XML Type Safety – Why is XML Type Safe?

type-safetyxml

Why do they say that XML provides type safety and how is it expressed in the XML itself?

How is it different from JSON (for example) which (as I understand) is not type safe?

Best Answer

Because of the XML Schema Definition (XSD).

With XML, you can have an additional file which describes the schema. It indicates, for example, that the element /a/b is an array and contains from 1 to 10 elements, or that the element /a/c is an integer. You can find an example of an XSD here.

Validation of a given XML file through an XSD is supported by many languages. For example, a .NET application may request an XML file from an untrusted source and check that it matches the XSD; then, it can save it to a Microsoft SQL Server database, which can in turn contains an XSD and do the check again (to ensure that any client which have access to the database complies).

XSD is not the only language.

  • If you've done web development, you certainly heard about Document Type Definition (DTD)—a markup language which defines the structure of XML and is used especially in validation of HTML-related content. While it cannot do all things XSD can, such as ensure that an element or an attribute contains an integer number, it can still perform a bunch of structure checks.

  • RELAX NG has a benefit of being relatively simple compared to other languages and can be written in a more compact form than XML.

  • Schematron is another “rule-based validation language for making assertions about the presence or absence of patterns in XML trees” (Wikipedia) and presents a slightly different approach, based on XPath assertions.

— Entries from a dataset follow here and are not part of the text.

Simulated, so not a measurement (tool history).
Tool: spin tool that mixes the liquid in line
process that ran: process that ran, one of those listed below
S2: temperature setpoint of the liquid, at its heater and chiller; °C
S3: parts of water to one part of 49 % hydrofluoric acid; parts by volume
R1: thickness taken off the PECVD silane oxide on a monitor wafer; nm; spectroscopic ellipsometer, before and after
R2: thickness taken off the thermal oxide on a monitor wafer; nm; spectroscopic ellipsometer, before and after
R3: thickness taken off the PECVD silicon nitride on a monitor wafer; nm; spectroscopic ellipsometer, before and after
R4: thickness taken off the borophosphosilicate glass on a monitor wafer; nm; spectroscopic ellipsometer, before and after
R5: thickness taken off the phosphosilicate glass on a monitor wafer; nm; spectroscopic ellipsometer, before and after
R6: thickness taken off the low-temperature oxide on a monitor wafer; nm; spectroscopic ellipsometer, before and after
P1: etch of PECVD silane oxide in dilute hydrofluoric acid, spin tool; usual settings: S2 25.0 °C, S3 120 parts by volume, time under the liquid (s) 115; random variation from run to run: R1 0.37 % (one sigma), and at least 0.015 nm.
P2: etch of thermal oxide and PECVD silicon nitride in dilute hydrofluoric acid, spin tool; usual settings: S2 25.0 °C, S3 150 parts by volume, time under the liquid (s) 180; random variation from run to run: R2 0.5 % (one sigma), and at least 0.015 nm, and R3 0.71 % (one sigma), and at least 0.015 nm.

Similar initiatives for JSON are not that popular (especially, I believe, in Microsoft-centric corporate world). One of the reasons is that JSON is intended for situations where the data structure is rather basic (i.e. can be expressed as a tree, without the need for attributes, for instance) and don't necessarily need to be validated. An excellent example is a REST API used by a dynamically-typed language:

  • the client is very easy and fast to implement,
  • the API is trusted not to change,
  • the client can easily deal with specific leafs where validation is necessary (for instance check that /something/percentage is an actual number and is in 0..100 range).